Today’s flavor trends are seeing some shifts, as millennial and Gen X diners—those with the highest disposable income—continue to distinguish themselves from other generations by actively seeking new offerings over traditional ones, a key finding from Technomic’s new 2017 Flavor Consumer Trend Report, powered byIgnite. The research notes that providing both familiar and innovative flavors can help operators bridge this generational gap. As consumers’ expectations for new and creative flavors rise, operators are maximizing appeal by displaying transparency, uniqueness and a certain level of comfort within flavors. Here’s how.

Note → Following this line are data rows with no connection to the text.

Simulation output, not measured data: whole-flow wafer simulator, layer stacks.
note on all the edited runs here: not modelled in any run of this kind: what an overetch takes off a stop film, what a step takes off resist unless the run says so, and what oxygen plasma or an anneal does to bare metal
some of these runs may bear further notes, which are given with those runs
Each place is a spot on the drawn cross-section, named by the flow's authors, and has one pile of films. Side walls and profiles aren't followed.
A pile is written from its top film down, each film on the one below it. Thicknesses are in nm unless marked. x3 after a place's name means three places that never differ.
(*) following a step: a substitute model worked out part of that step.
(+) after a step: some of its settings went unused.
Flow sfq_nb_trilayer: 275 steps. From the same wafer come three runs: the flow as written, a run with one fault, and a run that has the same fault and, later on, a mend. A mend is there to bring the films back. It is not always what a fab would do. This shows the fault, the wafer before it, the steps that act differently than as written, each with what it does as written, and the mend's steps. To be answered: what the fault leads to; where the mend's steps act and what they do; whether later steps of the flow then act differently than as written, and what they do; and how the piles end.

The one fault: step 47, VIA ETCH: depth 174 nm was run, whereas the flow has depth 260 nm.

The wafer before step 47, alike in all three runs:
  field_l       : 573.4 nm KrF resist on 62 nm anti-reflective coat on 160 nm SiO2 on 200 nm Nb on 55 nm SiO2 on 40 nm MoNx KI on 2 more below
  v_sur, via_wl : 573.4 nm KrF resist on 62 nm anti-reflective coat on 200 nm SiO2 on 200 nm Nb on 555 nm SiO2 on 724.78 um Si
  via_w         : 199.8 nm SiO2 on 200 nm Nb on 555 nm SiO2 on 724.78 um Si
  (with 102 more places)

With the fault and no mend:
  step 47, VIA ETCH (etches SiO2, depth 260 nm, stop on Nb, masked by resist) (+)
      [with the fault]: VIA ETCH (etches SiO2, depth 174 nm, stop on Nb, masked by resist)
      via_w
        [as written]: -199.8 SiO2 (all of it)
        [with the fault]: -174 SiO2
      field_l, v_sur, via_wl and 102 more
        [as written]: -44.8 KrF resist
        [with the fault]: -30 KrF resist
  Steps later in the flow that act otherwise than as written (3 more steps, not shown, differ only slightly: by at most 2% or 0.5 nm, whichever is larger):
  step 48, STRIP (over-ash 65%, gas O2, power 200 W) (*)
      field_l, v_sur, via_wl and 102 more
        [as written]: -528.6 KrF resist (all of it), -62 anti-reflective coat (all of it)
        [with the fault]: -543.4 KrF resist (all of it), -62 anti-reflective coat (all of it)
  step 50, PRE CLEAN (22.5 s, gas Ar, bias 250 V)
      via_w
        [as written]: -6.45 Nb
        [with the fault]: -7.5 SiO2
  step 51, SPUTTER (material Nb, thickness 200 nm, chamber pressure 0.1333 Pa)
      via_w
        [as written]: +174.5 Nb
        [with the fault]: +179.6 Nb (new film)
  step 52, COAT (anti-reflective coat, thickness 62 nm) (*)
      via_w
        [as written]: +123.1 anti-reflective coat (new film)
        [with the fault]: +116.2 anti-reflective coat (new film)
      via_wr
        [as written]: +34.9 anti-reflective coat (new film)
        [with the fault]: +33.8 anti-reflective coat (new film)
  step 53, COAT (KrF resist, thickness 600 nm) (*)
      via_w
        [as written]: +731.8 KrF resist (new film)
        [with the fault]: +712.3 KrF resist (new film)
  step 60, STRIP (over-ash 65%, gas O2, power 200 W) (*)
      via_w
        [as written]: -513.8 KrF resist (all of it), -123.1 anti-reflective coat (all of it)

Creative and spicy combinations
Patrons are actively seeking spicy fare as well as interesting flavor combinations that incorporate heat. Over one-third of all consumers and 43% of consumers age 18 to 34 want restaurants to offer flavor combinations, per Technomic’s report. The demand for heat may draw interest in complex spicy flavor combos, such as pickled, sour, savory or sweet flavors blended with spicy.
Fast-food chain Tim Hortons recently debuted its Buffalo Latte, made with espresso, mocha and Buffalo sauce, and topped with zesty Buffalo seasoning. The concoction is currently available at two locations in Buffalo, N.Y.—the birthplace of Buffalo wings. Stephen Goldstein, regional president of Tim Hortons U.S., told Fox News that "the unlikely pairing of sweet mocha and tangy Buffalo sauce come together to create an unexpectedly delicious sweet and spicy treat."
Bold new flavors
Foodservice usage is higher among patrons who actively seek new flavors, per the Technomic report. As a result, operators may become less dependent on salt and sugar and focus more on bold flavors like ranch and soy, for instance. In fact, 45% of consumers say they typically crave bold flavors, up from 41% in 2015, and younger consumers say they’re more interested in trying new flavors than they were a year ago.
California-based chain Jack in the Box has been testing food truck-inspired sandwiches at its units near San Diego. One of its offerings is the new Crunchy Chicken Banh Mi, which features mayonnaise made with gochujang—a fermented red chili paste originating in Korea.
Signature flavors and sauces
Signature dishes may help operators set themselves apart and drive purchases, as 43% of all consumers say they’re tempted to order an item if it comes with an original sauce or ingredient. This is especially common among younger consumers, as 52% of millennials and 49% of Gen Zers say so, according to the Technomic report.
McDonald’s rolled out its new buttermilk chicken fingers earlier this month, featuring the chain's new Signature Sauce: a tomato and egg yolk concoction with a strong garlic flavor, according to Tim Carman, food writer at the Washington Post.